A national skills shortage in the construction industry is hampering growth in East Anglia, the sector has warned.

Award-winning Framlingham construction firm, Robert Norman Construction, said the shortage, highlighted last week by the Royal Institute of Chartered Surveyors (RICS), meant it was struggling to find the extra staff it needed to cope with its fast-increasing workload.

In its latest market survey, RICS found skills shortage concerns have reached their highest level since 2008, with demand greatest for bricklayers and quantity surveyors.

Nationally, 59% of respondents reported a shortage of bricklayers, compared with just seven per cent in the second quarter of 2013.

Meanwhile, 54% said there was a shortage of quantity surveyors in the second quarter, up from 19% in the same period last year.

Half of those surveyed now say the skills shortage is an impediment to growth, compared with only seven per cent in quarter two of 2013. In East Anglia, statistics show workloads have risen at a record pace in quarter two of 2014 in comparison to quarter one of 2014.

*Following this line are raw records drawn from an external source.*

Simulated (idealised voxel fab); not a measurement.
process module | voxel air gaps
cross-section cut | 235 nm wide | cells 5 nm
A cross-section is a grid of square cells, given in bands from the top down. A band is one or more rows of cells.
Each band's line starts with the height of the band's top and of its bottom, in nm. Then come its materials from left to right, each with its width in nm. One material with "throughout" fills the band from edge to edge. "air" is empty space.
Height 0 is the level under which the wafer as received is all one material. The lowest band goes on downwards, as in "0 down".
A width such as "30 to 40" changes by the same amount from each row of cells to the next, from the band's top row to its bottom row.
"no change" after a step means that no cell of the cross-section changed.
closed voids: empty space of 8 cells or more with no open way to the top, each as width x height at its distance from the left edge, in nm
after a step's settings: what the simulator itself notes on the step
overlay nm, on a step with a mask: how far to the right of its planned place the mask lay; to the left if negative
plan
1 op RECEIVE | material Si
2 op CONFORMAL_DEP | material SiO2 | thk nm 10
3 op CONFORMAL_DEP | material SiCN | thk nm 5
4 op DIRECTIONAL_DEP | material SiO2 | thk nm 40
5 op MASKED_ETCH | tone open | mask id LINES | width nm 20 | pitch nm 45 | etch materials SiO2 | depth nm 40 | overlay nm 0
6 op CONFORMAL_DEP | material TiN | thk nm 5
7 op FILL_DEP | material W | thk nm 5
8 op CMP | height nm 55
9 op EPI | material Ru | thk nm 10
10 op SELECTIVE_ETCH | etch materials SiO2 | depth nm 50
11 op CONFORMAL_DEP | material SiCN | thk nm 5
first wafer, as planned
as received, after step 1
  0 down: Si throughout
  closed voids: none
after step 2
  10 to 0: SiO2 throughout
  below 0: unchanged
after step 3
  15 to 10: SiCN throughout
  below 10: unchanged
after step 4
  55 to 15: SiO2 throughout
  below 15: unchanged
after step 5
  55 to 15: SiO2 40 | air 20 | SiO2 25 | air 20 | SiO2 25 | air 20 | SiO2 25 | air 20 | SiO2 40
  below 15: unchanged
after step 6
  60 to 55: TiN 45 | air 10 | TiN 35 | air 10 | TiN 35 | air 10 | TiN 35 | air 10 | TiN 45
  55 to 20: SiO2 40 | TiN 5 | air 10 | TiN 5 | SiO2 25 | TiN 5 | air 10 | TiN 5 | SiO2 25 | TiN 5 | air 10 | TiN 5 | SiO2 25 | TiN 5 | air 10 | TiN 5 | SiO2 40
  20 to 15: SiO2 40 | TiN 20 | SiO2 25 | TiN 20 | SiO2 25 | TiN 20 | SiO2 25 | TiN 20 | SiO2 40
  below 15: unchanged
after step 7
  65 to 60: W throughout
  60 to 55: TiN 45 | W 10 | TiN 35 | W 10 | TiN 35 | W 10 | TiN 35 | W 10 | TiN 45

Robert Norman Construction’s Bob Page said they were in the process of recruiting a couple of new team members, but were finding it increasingly difficult to find people with the right level of qualifications and experience. “We know that locally, building surveyors and quantity surveyors are in short supply and those who are currently in post are bearing a huge burden of massive growth in workloads yet no resources to manage it,” said Mr Page, the firm’s construction manager. “Part of the problem stems from the fact that during the recession, training and development was the first thing struck off the list by many companies in the sector, and now that we need those skills they just don’t exist. We are also starting to see the direct effects of the lack of emphasis on construction as a career by schools and colleges.

“What we need is for those who left the industry during the downturn to come back into the sector.”

The RICS figures are backed up by the Construction Industry Training Board, which has revealed that in the East of England the industry needs to attract 5,150 new recruits to meet demand and also attract 4,000 new apprentices.

Alan Muse, RICS director of Built Environment, said: “The upsurge in housing demand is creating pressure across an industry which failed to invest in attracting new talent or in the training of existing employees at the height of the downturn. The good news is that there is reason for optimism, with workloads, profits and employment all forecast to deliver growth over the next 12 months and it is now the responsibility of industry to invest in training and technology,” he added.